Doesn't radiation mostly cause random one-off errors rather than permanent defec...

ejolto · on Feb 28, 2021

In addition to SEUs (single event upsets) which are bit flips, there are also the following Single Event Effects (See) that are destructive:

- Single Event Burnout, SEB

- Single Event Gate Rupture, SEGR

- Single Event Latch-up, SEL these can be recoverable

In addition there are also Total Ionizing Dose (TID) Effects https://radhome.gsfc.nasa.gov/radhome/tid.htm

jessriedel · on March 1, 2021

Sure, no doubt they occur. But at what rate?

londons_explore · on Feb 28, 2021

Many types of bit error are not recoverable without a full system reset. It isn't a matter of a simple "this bit in ram got corrupted", but more "this floating point unit has got into a state where it will not produce a result, and will therefore hang the entire processor".

Therefore boot time becomes critical - if you end up rebooting due to bit errors multiple times per second, you can't afford to wait for Linux to start up each time...

ajuc · on Feb 28, 2021

Run 9 systems in parallel and reset the ones that give less common results or no results at all.

You still have 10% the surface area, power usage and weight and 10 times the speed of the radiation hardened ones.

dawnerd · on Feb 28, 2021

And that’s why it’s wise to have multiple systems running at the same time, if one errors you still hopefully have another online. There’s a reason airplanes and now cars are designed this way. I’m sure they’re working towards this too.

spockz · on Feb 28, 2021

Well I suppose they do not have to load all the kernels and drivers that Linux provides today.

I wonder how one could use micro kernels to further improve startup time and have a mini distributed OS/kernel for each component.
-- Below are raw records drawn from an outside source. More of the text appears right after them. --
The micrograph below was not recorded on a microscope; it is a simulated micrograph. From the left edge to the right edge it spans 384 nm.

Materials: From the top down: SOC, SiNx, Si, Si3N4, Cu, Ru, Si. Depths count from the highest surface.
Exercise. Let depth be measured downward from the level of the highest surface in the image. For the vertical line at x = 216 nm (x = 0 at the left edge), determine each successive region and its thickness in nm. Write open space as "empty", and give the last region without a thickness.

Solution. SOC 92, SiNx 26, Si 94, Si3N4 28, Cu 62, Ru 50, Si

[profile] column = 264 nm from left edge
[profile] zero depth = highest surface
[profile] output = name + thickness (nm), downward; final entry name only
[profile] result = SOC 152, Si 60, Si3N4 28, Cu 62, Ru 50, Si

jessriedel · on March 1, 2021

This is a problem with floating point operations happening at a lower level than the error correction you're imagining. In principle, that's not at all necessary. Are you arguing that it's infeasibly expensive to design a chip with operations that are error correctable?

londons_explore · on March 1, 2021

It's possible - but you'll end up reinventing nearly every step of the IC design process, which will cost a lot.